Tracking the Three Qualities
One day of check-ins gives you a snapshot. Three days of tracking gives you a pattern. Patterns are what we’re after.
You did four check-ins yesterday. Now I want you to do this for three full days. Three check-ins per day — morning, midday, and evening. Nine data points total. That’s enough to see something real.
How to Track
Keep it simple. A note on your phone, a piece of paper, whatever works. For each check-in, write three things:
- The time
- The dominant quality: Clarity (C), Activity (A), or Inertia (I)
- What preceded it — what you ate, what you were doing, who you were with, how you slept
Example entries:
- 7:00 AM — Clarity — slept well, woke before alarm
- 12:30 PM — Activity — three meetings back to back, two coffees
- 8:00 PM — Inertia — big dinner, two hours of TV
That’s it. Takes thirty seconds per check-in. The discipline is remembering to do it, not the doing itself.
What to Watch For
Food. This is often the biggest influence people discover. Heavy food tends to push toward Inertia. Stimulants push toward Activity. Light, fresh, well-prepared food supports Clarity. Notice what you ate in the hour or two before each check-in. The correlation can be striking.

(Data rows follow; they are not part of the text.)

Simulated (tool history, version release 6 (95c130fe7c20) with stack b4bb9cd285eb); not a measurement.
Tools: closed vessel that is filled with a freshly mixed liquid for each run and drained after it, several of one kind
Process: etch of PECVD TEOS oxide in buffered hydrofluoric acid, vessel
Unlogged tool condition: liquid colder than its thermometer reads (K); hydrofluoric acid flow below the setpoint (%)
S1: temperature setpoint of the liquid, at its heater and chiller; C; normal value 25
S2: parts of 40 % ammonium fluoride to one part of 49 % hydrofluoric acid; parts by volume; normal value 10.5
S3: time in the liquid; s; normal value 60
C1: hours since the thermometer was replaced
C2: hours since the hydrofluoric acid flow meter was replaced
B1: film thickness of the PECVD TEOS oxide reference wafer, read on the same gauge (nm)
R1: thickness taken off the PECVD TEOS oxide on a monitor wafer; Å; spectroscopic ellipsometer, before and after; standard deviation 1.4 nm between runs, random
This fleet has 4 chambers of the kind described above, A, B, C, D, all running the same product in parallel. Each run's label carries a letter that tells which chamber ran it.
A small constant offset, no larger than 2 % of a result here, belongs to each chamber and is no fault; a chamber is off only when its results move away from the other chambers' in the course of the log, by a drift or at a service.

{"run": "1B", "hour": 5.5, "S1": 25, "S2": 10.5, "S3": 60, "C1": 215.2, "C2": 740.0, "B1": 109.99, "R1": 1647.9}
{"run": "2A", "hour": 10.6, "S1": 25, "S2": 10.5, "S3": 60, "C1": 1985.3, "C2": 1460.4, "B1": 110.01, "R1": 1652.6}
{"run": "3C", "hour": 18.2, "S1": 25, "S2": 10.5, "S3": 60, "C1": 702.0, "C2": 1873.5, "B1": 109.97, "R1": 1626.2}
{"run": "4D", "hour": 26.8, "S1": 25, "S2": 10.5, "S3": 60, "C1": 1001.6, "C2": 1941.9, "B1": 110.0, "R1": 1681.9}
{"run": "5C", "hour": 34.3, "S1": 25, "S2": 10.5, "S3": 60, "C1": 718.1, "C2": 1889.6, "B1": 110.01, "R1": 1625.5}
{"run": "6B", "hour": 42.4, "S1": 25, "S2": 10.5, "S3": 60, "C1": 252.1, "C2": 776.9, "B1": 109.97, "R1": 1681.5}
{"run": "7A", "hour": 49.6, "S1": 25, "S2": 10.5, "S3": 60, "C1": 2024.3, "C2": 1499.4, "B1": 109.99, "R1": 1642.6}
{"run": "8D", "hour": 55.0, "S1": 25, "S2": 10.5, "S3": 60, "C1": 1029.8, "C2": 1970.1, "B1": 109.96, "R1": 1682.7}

I’ve seen people realize that the afternoon fog they thought was “normal” was entirely a response to their lunch. Change the lunch, the fog lifts. It’s that mechanical.
Sleep. The quality of the previous night’s sleep heavily influences the next day’s mental quality. Poor sleep often means the day starts in Inertia or Activity, and Clarity never really gets a foothold. Good sleep often means Clarity is available in the morning — if you don’t immediately drown it in stimulation.
People. This one surprises people. Notice who you were with or communicating with before each check-in. Some people increase your Clarity — you feel more present, more centered around them. Some people increase Activity — you get agitated, competitive, anxious. Some increase Inertia — you feel drained, heavy, demotivated. This isn’t about judging people. It’s about seeing what’s happening.
Activities. Screen time tends to push toward Activity or Inertia, rarely Clarity. Nature time tends to support Clarity. Physical exercise can go either way — vigorous exercise can increase Activity during and Clarity after, or Inertia if you’re already depleted. Creative work sometimes creates Clarity, sometimes creates Activity depending on whether you’re in flow or in striving mode.
What the Pattern Reveals
After three days, look at your nine data points. You’re looking for:
What consistently precedes Clarity? This is gold. Whatever creates Clarity in your system, do more of it. Protect it. Build your life around it where possible.
What consistently precedes Activity? Not all of this is bad — some Activity is necessary to get things done. But the restless, driven, anxious Activity is worth understanding. What’s creating it? Can any of it be reduced?
What consistently precedes Inertia? This is what’s dragging you down. The foods, the habits, the people, the activities that make you foggy and heavy. See them clearly.
You may also notice timing patterns. Maybe you’re always in Clarity first thing in the morning and always in Inertia after dinner. Maybe Activity dominates your work hours regardless of what you do. These patterns are constitutional to some degree — but they’re also influenced by habits, and habits can change.
Today’s Practice
Begin the three-day tracking period. Three check-ins per day: morning, midday, evening. For each one:
- Time
- Dominant quality (C, A, or I)
- What preceded it
Do this for three consecutive days. Don’t skip days or you lose the pattern.
After the three days are complete, review all nine entries. Write down what you notice. What creates Clarity for you? What creates Activity? What creates Inertia? You’ll use this in the next lesson.